Hong Kong Stock Exchange Head Suggests Bitmain Business Model Unsustainable, IPO Unlikely

The rumoured appointment of a new CEO at cryptomining giant Bitmain does not appear to have enhanced the company’s prospects of going public in Hong Kong, South China Morning News reports.

Responding generally to media questions about cryptomining firms seeking IPOs in Hong Kong, Charles Li, CEO of the Stock Exchange of Hong Kong (SEHK) suggested yesterday at the World Economic Forum in Davos that cryptomining companies in their current iterations may not be sustainable, and have not yet reliably realized pivots into other sectors:

“If a company made billions of US dollars through Business A, but suddenly said it will do Business B without showing any performance, or said Business B is better, then I don’t think the Business A featured in their application will be sustainable.”

Li also suggested that cryptomining firm’s substantial early profits resulted in part from low regulation in the sector, which is now diminishing:

“Besides, if regulators were hands off [on Business A] in the past but will regulate it in the future, will you be able to continue the business and still make money from it?”

Li added companies have the right to appeal and stated that the SEHK ensures that IPO applicants receive “procedural justice.”

Besides Bitmain, two other large China-based cryptomining companies, Ebang and Canaan, also applied to IPO in Hong Kong in 2018, and all three companies reportedly intend to pivot their business models away from cryptomining and towards artificial intelligence.

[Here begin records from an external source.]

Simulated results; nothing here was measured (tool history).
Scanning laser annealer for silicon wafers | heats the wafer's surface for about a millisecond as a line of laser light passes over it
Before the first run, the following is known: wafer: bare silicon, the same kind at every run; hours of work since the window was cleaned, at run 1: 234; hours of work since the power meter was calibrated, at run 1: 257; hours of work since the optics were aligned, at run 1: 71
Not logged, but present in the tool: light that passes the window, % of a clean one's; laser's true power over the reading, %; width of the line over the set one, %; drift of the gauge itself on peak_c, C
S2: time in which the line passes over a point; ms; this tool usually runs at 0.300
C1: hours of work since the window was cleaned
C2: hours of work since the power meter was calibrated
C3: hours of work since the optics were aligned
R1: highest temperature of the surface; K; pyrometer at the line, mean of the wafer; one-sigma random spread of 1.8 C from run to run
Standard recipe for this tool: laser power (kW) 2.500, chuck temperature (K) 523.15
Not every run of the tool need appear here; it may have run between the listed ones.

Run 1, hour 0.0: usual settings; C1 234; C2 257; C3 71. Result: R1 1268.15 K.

It also appears that all three companies have a limited track record in the AI sphere.

According to the SCMP, Bitmain, which boasts 75% market share dominance over the manufacture of cryptocurrency miners globally, claimed in its IPO to be a “strong contender in the AI chip industry.”

Though Bitmain reportedly, “launched a slew of AI products from machine learning chips to facial recognition servers,” last year, the company also closed its Isreali AI research facility in a round of crypto bear market belt-tightening a mere six month after opening the facility.

Bitmain also reportedly wrote in its IPO prospectus that 94% of revenues in the first half of 2018 came from the sale of cryptomining hardware. This is somewhat surprising given that the company has been vilified among crypto aficionados for veering close to monopoly status over the actual mining of bitcoins via the company’s substantial mining pools.

Signs suggest that Bitmain co-founder Jihan Wu may have lost millions by backing a contentious “fork” (code copy) of Bitcoin called “Bitcoin Cash.”

For the first six months or so after Bitcoin Cash was created, its price on exchanges tracked Bitcoin’s at around 10% and peaked at 20% when Bitcoin achieved an all-time-high price of $20 000 USD briefly in December 2018.

Currently, Bitcoins trades for around $3500 USD, and Bitcoin Cash trades for $130 (~4%).

Hong Kong regulators may also have had concerns about the fact that Bitmain reportedly wrote in the IPO prospectus that its holdings of cryptocurrencies account for 28% of the company’s total assets ($890 million USD).

By now, crypto markets are well-known for their general volatility and increasingly known for instances of insider trading and securities fraud.

As well, many crypto projects have failed to deliver viable products and are almost exclusively funded by their tokens, meaning they are faltering under lengthy bear market conditions.